South Sudan rebel leader Riek Machar along with other main opposition groups have refused to sign the latest draft of a peace deal with the government that would end a brutal civil war.
The opposition leader and South Sudanese President Salva Kiir signed a ceasefire and power-sharing agreement last month, one of a series of apparent breakthroughs in recent months.
But Machar’s refusal to sign the latest draft could be a sign of how difficult it will be to implement a full agreement.
“The main South Sudanese opposition groups, including the SPLM-IO (Machar faction), refused to sign the final document demanding that their reservations be guaranteed in it,” Sudan‘s Foreign Minister Al-Dierdiry Ahmed told reporters in Khartoum on Tuesday.
Previous peace deals have held for only a matter of months before fighting resumed.
Kiir has blamed the collapse of previous peace agreements on foreign influence.
The warring parties have held weeks of talks in Khartoum in search of a comprehensive peace deal to end the conflict that has killed tens of thousands of people and displaced millions.
In June, an initial agreement was signed to end the fighting, but Machar rejected some proposals such as having three different capitals to distribute power.
“In 2015, the government changed the number of states from 10 to 32,” said Al Jazeera’s Hiba Morgan.

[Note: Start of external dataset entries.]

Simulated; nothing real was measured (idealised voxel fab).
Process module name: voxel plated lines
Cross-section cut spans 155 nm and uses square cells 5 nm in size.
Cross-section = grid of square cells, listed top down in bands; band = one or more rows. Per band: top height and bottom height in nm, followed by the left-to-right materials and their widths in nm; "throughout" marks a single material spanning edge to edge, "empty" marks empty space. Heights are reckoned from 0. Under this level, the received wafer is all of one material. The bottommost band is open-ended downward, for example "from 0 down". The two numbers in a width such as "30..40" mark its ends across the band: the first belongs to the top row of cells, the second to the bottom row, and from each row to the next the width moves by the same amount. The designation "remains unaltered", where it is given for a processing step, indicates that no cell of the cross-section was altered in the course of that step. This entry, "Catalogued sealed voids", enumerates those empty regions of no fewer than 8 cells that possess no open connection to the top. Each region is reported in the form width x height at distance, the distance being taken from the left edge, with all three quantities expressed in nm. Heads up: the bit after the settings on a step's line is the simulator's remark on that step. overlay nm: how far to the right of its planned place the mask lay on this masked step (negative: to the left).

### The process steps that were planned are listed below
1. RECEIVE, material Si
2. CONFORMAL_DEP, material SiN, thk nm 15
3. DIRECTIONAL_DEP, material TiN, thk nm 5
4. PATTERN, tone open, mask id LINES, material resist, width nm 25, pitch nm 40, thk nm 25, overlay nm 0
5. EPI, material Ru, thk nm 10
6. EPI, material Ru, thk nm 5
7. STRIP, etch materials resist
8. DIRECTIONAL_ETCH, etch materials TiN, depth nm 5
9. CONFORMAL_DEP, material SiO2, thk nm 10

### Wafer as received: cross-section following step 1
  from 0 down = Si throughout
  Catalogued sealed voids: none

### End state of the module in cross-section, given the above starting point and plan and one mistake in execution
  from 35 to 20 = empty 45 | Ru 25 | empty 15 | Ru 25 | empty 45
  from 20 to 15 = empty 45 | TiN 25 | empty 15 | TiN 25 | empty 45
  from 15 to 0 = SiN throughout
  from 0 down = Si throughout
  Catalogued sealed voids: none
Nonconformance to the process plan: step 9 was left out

“Machar has opposed that vehemently and said he didn’t want 32 states. He wanted 10 so that he can have more control. This was one of the main sticking points between the two sides.
South Sudan‘s civil war erupted in December 2013, less than two years after the country gained independence from Sudan.
The war has uprooted a quarter of South Sudan’s population of 12 million, ruined the country’s agriculture sector and battered its economy.
On Saturday, South Sudan resumed drilling for oil in some abandoned oilfields to boost the country’s economy.